Like most business startups, nonprofits should also write their plan out as a report or a presentation.

It’s just as important for nonprofits to write a formal document as it is with a for-profit business. The plan’s content should have many similarities to a proper business plan: an executive summary, a description of the market space and size, competitive analysis, and projections of growth and characterization of how that growth will be measured.

3. Understand your market

Many nonprofits don’t view their organization as a participant in a market. But the truth is, they are.

A market merely defines the aggregate demand for a product or service. Every organization, whether for profit or not, participates in one.

Without a clear understanding of your market size, shape, and composition, it is impossible to define goals, raise funds, or execute strategy.

For example, Gen Z givers are increasingly becoming charitably active. Do you have a strategy to reach them?

4. Create a marketing strategy

Nonprofits must put much thought into their audience and then look for simple ways to market to each segment. For instance, a service-oriented nonprofit might have two types of ‘customers,’ donors and clients.

The strategy, messaging, and tactics to reach each of those may be very different. For each of these groups, it is necessary to understand what it will take to ‘convert’ a customer by building brand awareness, providing education, running retargeting ads, and making interaction as simple and barrier-free as possible.

5. Get online

If your potential customers are looking for you, whether you are aware of them or not, your organization must have an online presence. Whether your nonprofit website allows you to process donations, gather contact information, provide educational content, or manage your internal process, its existence is beneficial.

Creating, maintaining, mining, and leveraging the website can be done in many ways using a powerful and inexpensive nonprofit content management system (CMS).

The lack of a website is a competitive and practical disadvantage.

6. Leverage the crowd

Like startups and small businesses everywhere, nonprofits can take advantage of crowdsourcing for everything from custom graphic and web design services, to fundraising, to professional services like accounting and public relations.

Sites like Kickstarter allow nonprofits and others to post their funding requests in front of an extensive network of donors who can choose which organization, project, or effort they wish to help.

Organizations like the taproot foundation help nonprofits connect with professional service providers for pro-bono help with legal, marketing, and other critical areas.

7. Mine your data

Just as large and small businesses use analytics tools to understand their traffic, customers, and conversion metrics, nonprofits can benefit from such tools. And there are some great ones out there, many of them completely free.

8. Be a leader

Being a leader in your market or space is not only about innovating but also about sharing your knowledge, advocating for your beliefs, and building your network.

Create content, promote your public face, and make connections.
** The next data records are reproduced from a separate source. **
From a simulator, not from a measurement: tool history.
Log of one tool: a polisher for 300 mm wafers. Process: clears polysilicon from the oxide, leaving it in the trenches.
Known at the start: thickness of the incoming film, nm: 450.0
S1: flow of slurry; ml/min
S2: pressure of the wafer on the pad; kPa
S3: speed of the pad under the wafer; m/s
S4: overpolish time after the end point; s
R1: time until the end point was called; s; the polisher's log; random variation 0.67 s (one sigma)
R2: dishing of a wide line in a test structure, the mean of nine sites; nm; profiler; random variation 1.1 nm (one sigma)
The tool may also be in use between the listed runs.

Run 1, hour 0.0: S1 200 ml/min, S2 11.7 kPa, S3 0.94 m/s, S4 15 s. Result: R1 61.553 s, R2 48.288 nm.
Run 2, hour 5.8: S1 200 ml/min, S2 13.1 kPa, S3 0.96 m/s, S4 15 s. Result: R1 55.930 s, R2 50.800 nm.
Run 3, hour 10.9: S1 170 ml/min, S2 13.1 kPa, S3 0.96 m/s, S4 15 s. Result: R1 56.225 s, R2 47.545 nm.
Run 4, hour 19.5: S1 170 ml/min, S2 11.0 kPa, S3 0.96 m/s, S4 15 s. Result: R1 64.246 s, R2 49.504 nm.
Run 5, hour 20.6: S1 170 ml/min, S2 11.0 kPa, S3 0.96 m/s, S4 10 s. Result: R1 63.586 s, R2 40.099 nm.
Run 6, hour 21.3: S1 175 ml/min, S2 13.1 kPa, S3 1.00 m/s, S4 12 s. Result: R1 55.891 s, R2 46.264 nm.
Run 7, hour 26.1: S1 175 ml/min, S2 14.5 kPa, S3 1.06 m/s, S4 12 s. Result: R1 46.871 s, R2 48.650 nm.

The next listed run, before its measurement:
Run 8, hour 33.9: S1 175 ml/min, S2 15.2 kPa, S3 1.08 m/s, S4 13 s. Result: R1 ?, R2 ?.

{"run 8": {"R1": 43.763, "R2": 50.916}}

Great tools are readily available to help: create a blog and post regularly, develop an email marketing strategy, share resources, ideas, articles, and connections on Twitter, and leverage Facebook to keep your audience and clients up to date on your efforts and activities. Identify conferences, classrooms, and other venues for speaking opportunities.

When others look to you for your opinion, analysis, or ideas, be ready to provide them in any way you can.